Tuesday, July 23, 2024

Me and You and Everyone We Know

Miranda July has a new book out—I've been hearing a lot of interviews she's giving about it—and I remember seeing her directing debut and thinking it was kinda "meh"...however talented she is as a creative force.

Anyway, here's what I wrote at the time of the film's release...


Oddball movie about oddballs and the love-fantasy they all pursue, from childhood to old age. Lots of good moments, but the cartilage holding the thing together is a little thread-bare, although the good parts are good enough to make you forget what you're seeing isn't very good...like good performance art should. Ultimately, it's a movie that depends on the charity of the audience to give it the glow in memory that the actuality lacks.

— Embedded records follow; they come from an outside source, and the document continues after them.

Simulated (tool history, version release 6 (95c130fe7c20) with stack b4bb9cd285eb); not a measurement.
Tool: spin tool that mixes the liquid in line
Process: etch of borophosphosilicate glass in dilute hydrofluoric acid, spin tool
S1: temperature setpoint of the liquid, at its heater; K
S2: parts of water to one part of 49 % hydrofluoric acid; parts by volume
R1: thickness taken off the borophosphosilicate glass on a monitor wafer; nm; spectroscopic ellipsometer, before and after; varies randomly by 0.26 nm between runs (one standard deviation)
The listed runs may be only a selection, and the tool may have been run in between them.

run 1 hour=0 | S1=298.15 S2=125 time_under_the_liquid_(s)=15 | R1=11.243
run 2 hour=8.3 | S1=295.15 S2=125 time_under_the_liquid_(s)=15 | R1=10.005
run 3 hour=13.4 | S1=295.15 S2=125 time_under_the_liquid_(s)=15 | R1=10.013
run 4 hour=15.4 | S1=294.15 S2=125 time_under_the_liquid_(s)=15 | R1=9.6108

Richard (John Hawkes) is a shoe salesman, recently separated, sharing custody of his two kids, who are growing up a little too fast. Christine (Miranda July) is a multi-hyphenate: performance artist/writer-film-maker/fantasist/assisted living chauffeur. She's trying to get a local art showcase to show her work while also juggling mooning over Richard and driving her "Eldercab." Everything revolves around these two characters in a goldfish bowl environment so tightly wound it would make Iñárritu slap his forehead in disbelief—everyone knows everyone else, even if they don't know it. And so much of the movie depends on code and secret messages that one suspects July is trying to create her own club-house with secret decoder rings.*
I'll avoid talking about the creepy aspects of the film, which involve underage kids and one pervy guy who talks (or writes and tapes to his window...without consequences, mind you) about what he'd like to do to
two young women who hang out at the bus-stop in front of his house (which parallels an earlier incident in a chat-room), and when confronted with it, collapses beautifully in a puff of his own imagined machismo. One becomes used to the 90° turn that July uses to cap her various stories and soon they no longer surprise. You also can't imagine the stories going anywhere further than what she presents...everything just ends, another aspect of the limited life-in-a-nutshell world that she creates. It kept reminding me that these are "characters" and not people. Conceits, not lives.
Roger Ebert inexplicably called this the fifth best film of the decade
.
** As they say in Adaptation.: "You are what you love, not what loves you." Me and You and Everyone We Know didn't give me much love. And Ebert must have had a good week that week.
 
* "Macaroni" and ))<>((: would that the messages actually be profound.
 
** Well, technically, not inexplicably, but what he found charming, I found a bit...annoying.  Different strokes.

1 comment:

  1. I think I liked this more than you did -- I remember enjoying it a lot. Maybe I had had a good week.